How are cases decided on appeal?

There is an entirely different set of rules and procedures followed by appellate and trial courts. In addition to the state-wide appellate rules, each appellate court has its own internal operating procedures and requirements that must be followed.

 

An appellate court will never hear evidence beyond what was presented at trial. Instead, the court hears purely legal arguments based on the trial record. A trial record is made up of (1) everything that was said in the courtroom and (2) every document that was filed in the case with the trial court. The evidence contained in the record is the only evidence the appellate court will consider.

The legal arguments on appeal are presented to the court by way of a brief, which is simply a written legal argument. In criminal cases, the person appealing the conviction gets to file the first brief. Then the State gets to respond with a brief of its own.

Most cases on appeal are decided solely upon the briefs. In some cases, however, the appellate court may instruct the attorneys to appear before the court for oral arguments. In oral arguments, each attorney usually has 20 minutes to present his or her position. During that time, the judges will ask the attorneys questions they have about the case.

The panel of judges will have a private conference during which they discuss the case with each other. After the panel of judges evaluates the arguments on each side, each judge will indicate which side he or she thinks should win. Each panel has three judges, so whichever side can get two of the three judges to agree is the side that wins. 

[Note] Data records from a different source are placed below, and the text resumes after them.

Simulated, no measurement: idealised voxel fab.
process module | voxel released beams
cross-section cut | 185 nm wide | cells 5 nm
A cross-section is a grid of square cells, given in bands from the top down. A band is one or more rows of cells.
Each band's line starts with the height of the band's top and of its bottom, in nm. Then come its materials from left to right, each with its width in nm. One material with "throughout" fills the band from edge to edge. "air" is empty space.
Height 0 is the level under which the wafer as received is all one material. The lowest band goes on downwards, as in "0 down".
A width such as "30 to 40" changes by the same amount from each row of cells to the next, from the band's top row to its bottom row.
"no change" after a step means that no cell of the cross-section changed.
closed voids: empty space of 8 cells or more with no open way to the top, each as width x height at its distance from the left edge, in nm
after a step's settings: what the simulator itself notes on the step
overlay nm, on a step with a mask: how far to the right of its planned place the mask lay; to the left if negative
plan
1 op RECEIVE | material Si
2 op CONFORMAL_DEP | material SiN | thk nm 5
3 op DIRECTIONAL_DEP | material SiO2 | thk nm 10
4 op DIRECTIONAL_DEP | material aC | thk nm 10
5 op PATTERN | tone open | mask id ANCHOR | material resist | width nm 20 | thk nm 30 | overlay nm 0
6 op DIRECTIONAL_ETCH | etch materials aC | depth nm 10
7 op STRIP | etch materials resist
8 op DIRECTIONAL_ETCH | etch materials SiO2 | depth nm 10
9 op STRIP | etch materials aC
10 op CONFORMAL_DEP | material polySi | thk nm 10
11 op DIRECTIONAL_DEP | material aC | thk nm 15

After the judges privately discuss the case and indicate between themselves which side they think should win, one of the judges on the panel will write the court's opinion. An opinion is simply a judicial decision reduced to writing. If one of the judges on the panel does not agree with the other two judges, she may also write an opinion explaining why she thinks the reasoning or conclusions of the other judges on the panel are incorrect.

The court gives advance notice to the parties so that the parties know when the court will be discussing their case. No one knows the result of that meeting, however, until the court releases its opinion.